The U.S. Chamber is using every tool at our disposal to challenge government overreach and defend the rule of law.  When the regulators won’t listen to reason, we hold them accountable in court. We are currently challenging numerous burdensome regulations and preparing to launch more lawsuits against a variety of federal agencies. 

Our goal: create a regulatory environment in which businesses can innovate, compete, and thrive.  

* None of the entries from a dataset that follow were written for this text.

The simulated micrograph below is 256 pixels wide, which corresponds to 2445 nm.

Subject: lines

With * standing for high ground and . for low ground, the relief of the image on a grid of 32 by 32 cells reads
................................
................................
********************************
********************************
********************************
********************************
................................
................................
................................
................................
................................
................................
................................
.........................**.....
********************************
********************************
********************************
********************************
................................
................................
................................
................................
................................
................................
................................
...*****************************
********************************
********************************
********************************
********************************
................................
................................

Here are a few of our latest challenges. To learn more about our litigation, click here

Chamber of Commerce v. SEC  

Public companies are a key source of growth and innovation for our economy and an important source of wealth creation for main street investors. However, the Securities and Exchange Commission’s (SEC) recent actions to roll back the 2020 Proxy Advisor Rule will deteriorate the public company model, ultimately depriving main street investors and everyday Americans of dynamic growth opportunities to help build wealth and save for retirement. 

Understanding the Case 

After a decade of bipartisan study and engagement with stakeholders, the SEC finalized the 2020 Proxy Advisor Rule which created key investor protections regarding proxy voting advice, eliminated conflicts of interest and required new transparency and accountability measures for proxy advisory firms. 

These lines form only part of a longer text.